Question

how many points of inflection are there for the function y=x+cos(2x) on the interval [0,pi]

Answer 1

Note:
There is a test that determines whether or not your inflection point is actually an inflection or not, but let's leave that for later.

Answer 2

Do you have any problems with finding the second derivative?

Answer 3

(( just making sure, is it calculus, or is it not? ))

Answer 4

yes it's calculus

Answer 5

its a calculator problem

Answer 6

ti-84 calculator problem?

Answer 7

yes

Answer 8

second derivative: -4cos(2x)

Answer 9

Oh, that was very good!

Answer 10

\(\color{#000000 }{ \displaystyle f''(x)=-4\cos(2x) }\)

Answer 11

We have a constraint: \(\color{#000000 }{ \displaystyle x \in [0,\pi] }\)
(i.e. \(\color{#000000 }{ \displaystyle 0 \le x \le\pi }\))

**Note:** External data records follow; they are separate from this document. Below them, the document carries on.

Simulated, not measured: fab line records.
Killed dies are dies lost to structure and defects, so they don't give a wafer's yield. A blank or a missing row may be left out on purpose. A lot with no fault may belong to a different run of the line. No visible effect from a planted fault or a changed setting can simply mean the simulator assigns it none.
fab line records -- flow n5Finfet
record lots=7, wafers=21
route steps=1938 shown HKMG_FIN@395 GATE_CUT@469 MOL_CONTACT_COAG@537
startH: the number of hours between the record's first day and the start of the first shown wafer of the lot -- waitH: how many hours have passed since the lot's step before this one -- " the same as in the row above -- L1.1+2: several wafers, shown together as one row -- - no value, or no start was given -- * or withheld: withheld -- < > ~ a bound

So, set, \(\color{#000000 }{ \displaystyle 0=-4\cos(2x) }\)
And tell me which x-solutions (if any) are within this interval

Answer 12

(I don't recall any ti-calculator-functions that relate to finding infleection points, although we can do it with "normal" calculus)

Answer 13

how do i figure out the root between 0 and pi

Answer 14

for what values of x is -4cos(2x)=0 ?

Answer 15

can you list a couple of first positive values for which cos(x)=0?

Answer 16

Im not sure